Human Rights First decried the U.S. Court of Appeals for the Third Circuit’s ruling in Castro v. U.S. Department of Homeland Security that denies 28 mothers detained in Berks County, Pennsylvania the ability to challenge in federal court “expedited removal orders” issued by the Department of Homeland Security (DHS) that denied these asylum seekers their day in immigration court.
“This is an astonishing ruling that has troubling implications that will extend far beyond families fleeing to the United States in search of refugee protection,” said Human Rights First’s Anwen Hughes. “For those families, however, this decision puts in stark relief the lack of safeguards for asylum seekers in the expedited removal process.”
In 2008 the Supreme Court recognized that the Suspension Clause applied to non-citizens being detained at Guantanamo Bay, Cuba, who had been designated by the U.S. government as “enemy combatants.” The Third Circuit panel today held that the Suspension Clause of the U.S. Constitution—which allows Congress to suspend the writ of habeas corpus only in very limited circumstances not present here—does not apply to the women at Berks because they were taken into custody by U.S. immigration authorities soon after entering the United States with their children.
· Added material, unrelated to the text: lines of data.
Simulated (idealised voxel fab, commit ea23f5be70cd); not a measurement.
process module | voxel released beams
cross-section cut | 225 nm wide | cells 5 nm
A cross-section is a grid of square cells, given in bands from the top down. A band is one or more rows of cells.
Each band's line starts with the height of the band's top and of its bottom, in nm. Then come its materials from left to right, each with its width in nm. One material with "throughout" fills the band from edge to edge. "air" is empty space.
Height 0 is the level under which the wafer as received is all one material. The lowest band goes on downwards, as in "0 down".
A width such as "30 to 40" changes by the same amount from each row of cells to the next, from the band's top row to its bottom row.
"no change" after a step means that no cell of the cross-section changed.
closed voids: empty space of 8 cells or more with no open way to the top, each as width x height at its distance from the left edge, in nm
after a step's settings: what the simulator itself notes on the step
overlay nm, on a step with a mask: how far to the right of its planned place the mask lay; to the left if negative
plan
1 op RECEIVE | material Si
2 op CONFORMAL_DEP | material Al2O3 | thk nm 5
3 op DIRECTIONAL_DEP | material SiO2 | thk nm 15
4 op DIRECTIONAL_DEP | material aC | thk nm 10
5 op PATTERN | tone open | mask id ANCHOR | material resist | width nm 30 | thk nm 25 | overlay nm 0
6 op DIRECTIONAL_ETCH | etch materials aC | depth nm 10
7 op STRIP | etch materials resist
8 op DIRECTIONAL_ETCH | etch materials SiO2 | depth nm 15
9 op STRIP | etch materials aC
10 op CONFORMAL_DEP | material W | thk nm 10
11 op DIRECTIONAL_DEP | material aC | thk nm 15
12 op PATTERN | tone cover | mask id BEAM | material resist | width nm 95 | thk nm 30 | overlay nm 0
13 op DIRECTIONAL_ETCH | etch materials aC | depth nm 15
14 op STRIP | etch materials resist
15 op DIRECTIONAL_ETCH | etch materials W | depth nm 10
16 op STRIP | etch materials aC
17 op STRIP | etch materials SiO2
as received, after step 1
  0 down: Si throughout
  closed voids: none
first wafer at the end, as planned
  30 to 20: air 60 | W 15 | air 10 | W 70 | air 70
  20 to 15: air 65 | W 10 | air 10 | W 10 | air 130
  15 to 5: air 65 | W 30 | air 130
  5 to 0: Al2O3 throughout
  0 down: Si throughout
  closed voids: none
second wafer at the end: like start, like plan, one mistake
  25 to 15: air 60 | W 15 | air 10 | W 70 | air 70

“This Third Circuit decision denies the protection of the Suspension Clause to mothers and children detained at Berks who have been held in immigration custody in the United States for close to a year now. While we hope and anticipate that there will be further review of this decision, in view of the ongoing danger the expedited removal process and its accompanying detention pose for families with accompanying children, we continue to urge DHS to exercise its discretion to discontinue the use of expedited removal and place families in regular removal proceedings to seek asylum before an immigration court,” Hughes concluded.
Human Rights First has long argued that the expedited removal process, which gives immigration officers the authority to order non-citizens who are subject to that process deported without a hearing, is flawed. Asylum seekers processed under expedited removal must pass a “credible fear” interview with an asylum officer before they are allowed to file for asylum before an immigration judge. Those who are denied at that level have very limited recourse in the administrative system, and all these expedited processes unfold while these asylum seekers are being held in immigration custody.
“Asylum seekers who go through these interviews are often traumatized and exhausted by their experiences in their home countries, their flight to the United States, and their arrest by U.S. authorities,” Hughes notes. “They may be interviewed by telephone by an officer they cannot see and are at the mercy of interpretation problems and other arbitrary factors that hinder communication, including anxiety about minor children detained with them.”
Human Rights First has seen asylum seekers ordered removed and detained for extended periods, based on expedited removal orders by DHS officers that were legally inconsistent or factually incorrect. These cases have included individuals and families with a clear and urgent need for refugee protection. Human Rights First notes that the continuing problems with these decisions highlights the need for asylum seekers to have access to the courts to review the decision to remove them, access this panel of the Third Circuit just denied them.